Seeing other reviews¶
The Can see other reviews setting controls whether reviewers can read each other’s reviews. You can choose between “Always”, “After submitting their own review” and “Never”.
Seeing other reviews before writing their own review can lead to an unconscious adjustment of the review score, so we recommend that in the first review phase, this setting should be “After submitting their own review” or “Never”.
As never showing other reviews prevents reviewers from discussing disagreements, that option should be reserved for events where reviewers are not closely integrated in the decision-making process, or where they will discuss the review results in a later review phase.
Disabling Can see reviewer names hides reviewer identities from other reviewers even when reviews are shown. This is similar to speaker anonymisation – it controls whether reviewers can see who wrote other reviews. Organisers can always see who wrote each review.
The Review Dashboard¶
The review dashboard at Review → Review is where the review process comes together. It shows all proposals in a sortable, filterable table with aggregated scores, review counts, and proposal states.

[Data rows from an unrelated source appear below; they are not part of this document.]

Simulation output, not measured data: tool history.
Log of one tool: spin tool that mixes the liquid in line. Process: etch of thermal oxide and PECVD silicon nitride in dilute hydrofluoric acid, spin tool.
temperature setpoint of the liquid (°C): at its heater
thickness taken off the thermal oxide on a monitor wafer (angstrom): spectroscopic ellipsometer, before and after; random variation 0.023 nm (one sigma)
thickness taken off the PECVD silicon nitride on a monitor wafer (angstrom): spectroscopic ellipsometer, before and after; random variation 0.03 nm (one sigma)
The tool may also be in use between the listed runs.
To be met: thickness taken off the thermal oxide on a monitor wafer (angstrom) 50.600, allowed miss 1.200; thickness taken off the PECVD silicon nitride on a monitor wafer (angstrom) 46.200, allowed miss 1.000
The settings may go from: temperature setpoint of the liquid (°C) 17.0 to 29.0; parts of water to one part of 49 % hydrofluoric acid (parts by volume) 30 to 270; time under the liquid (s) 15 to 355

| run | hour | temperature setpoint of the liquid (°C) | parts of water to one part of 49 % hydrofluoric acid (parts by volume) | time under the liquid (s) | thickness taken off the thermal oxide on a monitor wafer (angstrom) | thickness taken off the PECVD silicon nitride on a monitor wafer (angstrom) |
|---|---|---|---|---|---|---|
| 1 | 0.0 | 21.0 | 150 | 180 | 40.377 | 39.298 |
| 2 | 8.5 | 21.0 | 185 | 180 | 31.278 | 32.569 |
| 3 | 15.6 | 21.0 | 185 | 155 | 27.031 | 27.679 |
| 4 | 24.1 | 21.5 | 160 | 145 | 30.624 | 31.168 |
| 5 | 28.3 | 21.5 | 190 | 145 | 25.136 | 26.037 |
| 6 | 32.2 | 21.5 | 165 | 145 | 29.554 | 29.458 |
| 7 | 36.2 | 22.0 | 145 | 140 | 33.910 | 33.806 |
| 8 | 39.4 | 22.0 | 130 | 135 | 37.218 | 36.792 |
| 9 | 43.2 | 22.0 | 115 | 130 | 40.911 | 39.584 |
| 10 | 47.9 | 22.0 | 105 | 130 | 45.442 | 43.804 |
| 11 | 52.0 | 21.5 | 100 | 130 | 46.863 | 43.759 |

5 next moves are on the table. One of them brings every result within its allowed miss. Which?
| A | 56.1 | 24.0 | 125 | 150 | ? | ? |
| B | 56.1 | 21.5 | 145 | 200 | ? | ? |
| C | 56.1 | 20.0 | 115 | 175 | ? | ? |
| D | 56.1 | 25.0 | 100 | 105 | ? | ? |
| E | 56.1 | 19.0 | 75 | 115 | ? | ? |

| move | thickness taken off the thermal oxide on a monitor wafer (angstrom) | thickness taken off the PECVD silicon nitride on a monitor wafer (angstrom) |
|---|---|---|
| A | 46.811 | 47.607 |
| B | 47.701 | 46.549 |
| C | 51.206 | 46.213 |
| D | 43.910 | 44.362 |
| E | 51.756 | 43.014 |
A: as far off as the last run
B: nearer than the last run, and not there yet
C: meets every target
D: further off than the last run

What you see on the dashboard depends on your permissions:
All users see the proposal title, track, state, and their own score (if they have reviewed the proposal), and most other configurable columns, such as custom fields.
Users who can see all reviews also see the total number of reviews, the median or mean score across all reviewers, plus any independent score categories as separate columns.
Users who can change proposal states see action buttons for accepting and rejecting proposals.
By default, the dashboard sorts proposals by state first (submitted proposals at the top, then accepted, confirmed, and rejected), then by aggregate score in descending order. This puts the highest-rated proposals that need an acceptance decision at the top.
Accepting and rejecting proposals¶
When you have the right permissions, you can accept or reject proposals directly from the dashboard using the action buttons or checkboxes for bulk operations.
You have two options for how state changes take effect:
Immediate: The proposal’s state changes right away, and the corresponding email (acceptance or rejection) is generated and placed in your outbox, where you can review it before sending it.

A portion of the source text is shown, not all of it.